Sigaty wins crowd OK over two Eagle Scouts

Political Notebook

September 03, 2006|By Larry Carson

County Council candidate Mary Kay Sigaty, a Democrat running in west Columbia's District 4, got the biggest crowd response last week at a candidates forum in Harper's Choice. The question from education activist Stanley Daniello was: "How can we trust any of you?"

It began when UNcommon, a rival Democratic candidate whose name is Jeffrey L. Underwood, responded that he was probably the only Eagle Scout among the four candidates seeking the seat on the all-male County Council. Democrat Josh Feldmark then said he also had been an Eagle Scout, whereupon Sigaty, the only woman on the panel spoke up.

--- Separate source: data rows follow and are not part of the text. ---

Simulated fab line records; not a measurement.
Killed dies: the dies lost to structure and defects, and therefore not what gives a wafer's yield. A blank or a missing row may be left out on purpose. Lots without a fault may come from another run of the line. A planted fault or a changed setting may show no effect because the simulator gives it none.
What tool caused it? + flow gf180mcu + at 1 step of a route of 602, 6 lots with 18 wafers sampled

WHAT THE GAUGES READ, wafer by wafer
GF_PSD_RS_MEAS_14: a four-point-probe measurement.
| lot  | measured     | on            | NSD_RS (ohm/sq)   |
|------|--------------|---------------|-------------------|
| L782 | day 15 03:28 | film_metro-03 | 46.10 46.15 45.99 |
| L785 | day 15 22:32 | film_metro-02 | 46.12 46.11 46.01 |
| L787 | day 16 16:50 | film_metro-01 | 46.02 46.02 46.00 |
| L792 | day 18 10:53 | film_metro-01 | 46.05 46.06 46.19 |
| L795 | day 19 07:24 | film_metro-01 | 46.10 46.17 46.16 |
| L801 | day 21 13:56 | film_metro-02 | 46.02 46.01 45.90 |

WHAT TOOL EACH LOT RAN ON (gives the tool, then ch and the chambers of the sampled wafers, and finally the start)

"I think I'm the only one up here who couldn't be an Eagle Scout. You can trust me because I'm your neighbor," she said to a huge wave of laughter and applause from the standing-room-only crowd of more than 200 people.

Sigaty received some unwanted attention last week from an angry Lee Walker Oxenham, political chairman of the Sierra Club, who said she tried to mislead voters on her literature by using a partial quote from a Sun article.

The Sierra Club endorsed Sigaty's main rival, Feldmark, and Oxenham was quoted July 23 as saying that Sigaty "showed real depth on a range of policy issues - but she is not an environmentalist and has not focused her career on environmental activism. Josh has."

Sigaty used "showed real depth on a range of policy issues" from his quote on her campaign literature, but Oxenham asked that Sigaty not distribute the quotes.

"It was in the midst of a sentence," Oxenham said. "It was an obvious attempt at deceiving the public."

Sigaty said Oxenham "misinterpreted what I did."

"I used the good words about me," she said. "The intent was not to deceive."

Fundraising leader

Democrat Ken Ulman continued his lead in fundraising among the four county executive candidates, though he spent far more than he raised in the latest campaign finance report covering three weeks in August.

Ulman reported raising $21,953, and had $335,734 left Aug. 27. Republican Christopher J. Merdon, who is running unopposed in the primary, collected $4,138.20 in cash during the period and had $278,692 left to spend.

The other two candidates, Democrat Harry M. Dunbar and independent C. Stephen Wallis, were far off that pace, with Dunbar reporting $200 more in contributions and a balance of $364.29. Wallis, who has no primary, raised $1,795 and had $3,152 left in his kitty.

The reports were due Friday.

Ulman's contributions came from 138 people, mostly in small amounts from a $10-a-head family-style picnic. Most of the $99,714 Ulman spent - $86,435 - went to Mission Control Inc., a direct-mail advertising firm in Manchester, Conn.

Merdon, who had 14 contributors, reported $29,848 spent - half on media advertising - between Aug. 8 and 27. In addition to the cash he raised, Merdon reported getting $4,600 worth of campaign help from Sam and Beth Lancelotta, who allowed his campaign to cover a large billboard on U.S. 1 near Route 100 with a campaign sign bearing his picture and name.

Backing Franchot

With Anne Arundel County Executive Janet S. Owens opposing two men in the Sept. 12 Democratic primary for Maryland comptroller, she might hope to benefit from female voters.

But a group of 30 Howard County women, led by Del. Elizabeth Bobo, gathered last week at the central library in Columbia to pledge their support to a more liberal male candidate, Montgomery County Del. Peter Franchot, who is running against the centrist Owens and incumbent Democrat William Donald Schaefer.

Schaefer has outraged some Democrats with his public comments and behavior on the powerful, three-member Board of Public Works and for his support on the board for Republican Gov. Robert L. Ehrlich Jr.

"The comptroller does more than collect taxes," Bobo told the group.

In addition to overseeing state pensions, the comptroller wields a sometimes crucial vote on the board, which must vote on every state contract. The board, made up of the governor, the comptroller and the state treasurer, has the power to cut state spending by up to 25 percent without General Assembly approval.

"He is outspoken, though he treats everyone with respect," Bobo said about Franchot. "He's willing to go out on a limb. He's very independent. Boy, do we need that."

Politics and credit

All seemed happiness and celebration Aug. 27 as hundreds of parents, children, and county officials gathered for the ribbon cutting to open Howard County's newest school, Dayton Oaks Elementary.

But just beneath the public display of pleasure and excitement lurked some old political sore spots that had Democrats grumbling about Republicans taking credit for new schools that some claim they did not support. Republicans said the complaints are not true.